A direct by-product of the merger and acquisition process is an increase in employee turnover. It’s a fact of life that, whether planned or not, there will be merger casualties.
Most of the time merging companies can survive operating with fewer people, but not fewer quality people. So you can’t just sit back and let nature take its course so far as turnover is concerned.
Natural attrition during a merger produces a loss of good employees and minimal turnover among marginal, weak players. The reason for this is obvious—it’s easy for good people to find new jobs, but much more difficult for the lesser talents to reposition themselves successfully elsewhere.
In most cases it’s advantageous to consolidate and downsize. The financial logic driving the merger probably is based on the assumption that certain economies can be achieved through collapsing functions, eliminating redundancies, closing certain facilities, or doing away with some of the layers in the organizational hierarchy.
But too often top management announces that these personnel cutbacks will be achieved gradually through the normal attrition process—i.e., not replacing employees who quit.
One problem with that strategy is that it offers no hope for strengthening the organization. (As mentioned earlier, talent leaves first, not the deadwood.) Secondly, it’s a sluggish approach—an uncontrolled process—which assumes mere passage of time will take care of the problem. That’s not good management. It makes about as much sense as holding an employment lottery, where the composition of your workforce is left to chance.
Here are the ground rules you should follow:
- Always operate with the assumption that there will be turnover which directly results from the merger.

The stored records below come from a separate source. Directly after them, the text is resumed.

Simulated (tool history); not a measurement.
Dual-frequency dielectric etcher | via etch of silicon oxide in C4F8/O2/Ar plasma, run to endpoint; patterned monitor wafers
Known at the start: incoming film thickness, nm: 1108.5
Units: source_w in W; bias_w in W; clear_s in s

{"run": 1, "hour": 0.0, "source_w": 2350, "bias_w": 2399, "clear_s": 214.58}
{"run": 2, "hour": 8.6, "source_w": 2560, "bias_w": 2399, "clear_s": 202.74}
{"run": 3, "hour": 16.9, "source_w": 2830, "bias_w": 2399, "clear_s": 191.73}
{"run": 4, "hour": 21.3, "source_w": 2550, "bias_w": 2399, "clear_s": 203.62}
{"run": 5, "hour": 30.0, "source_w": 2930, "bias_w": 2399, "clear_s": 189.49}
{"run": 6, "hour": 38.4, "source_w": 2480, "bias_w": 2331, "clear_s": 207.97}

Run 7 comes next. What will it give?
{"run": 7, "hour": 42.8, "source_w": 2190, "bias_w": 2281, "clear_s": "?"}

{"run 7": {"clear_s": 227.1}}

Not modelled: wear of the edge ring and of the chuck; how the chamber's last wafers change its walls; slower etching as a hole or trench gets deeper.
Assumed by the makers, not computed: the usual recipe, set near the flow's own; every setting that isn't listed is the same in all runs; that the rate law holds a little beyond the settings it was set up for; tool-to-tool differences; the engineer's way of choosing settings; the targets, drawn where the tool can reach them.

- Plan on taking advantage of the opportunity the merger presents to get rid of marginal employees.
- Look for opportunities to consolidate and streamline for a more efficient organization.
- Move rapidly to re-recruit your good employees.
It’s much easier to succeed with a team comprised of quality players that you select deliberately rather than try to win a game with those who randomly show up to play. Take charge of the situation . . . make sure the new organization is staffed for success.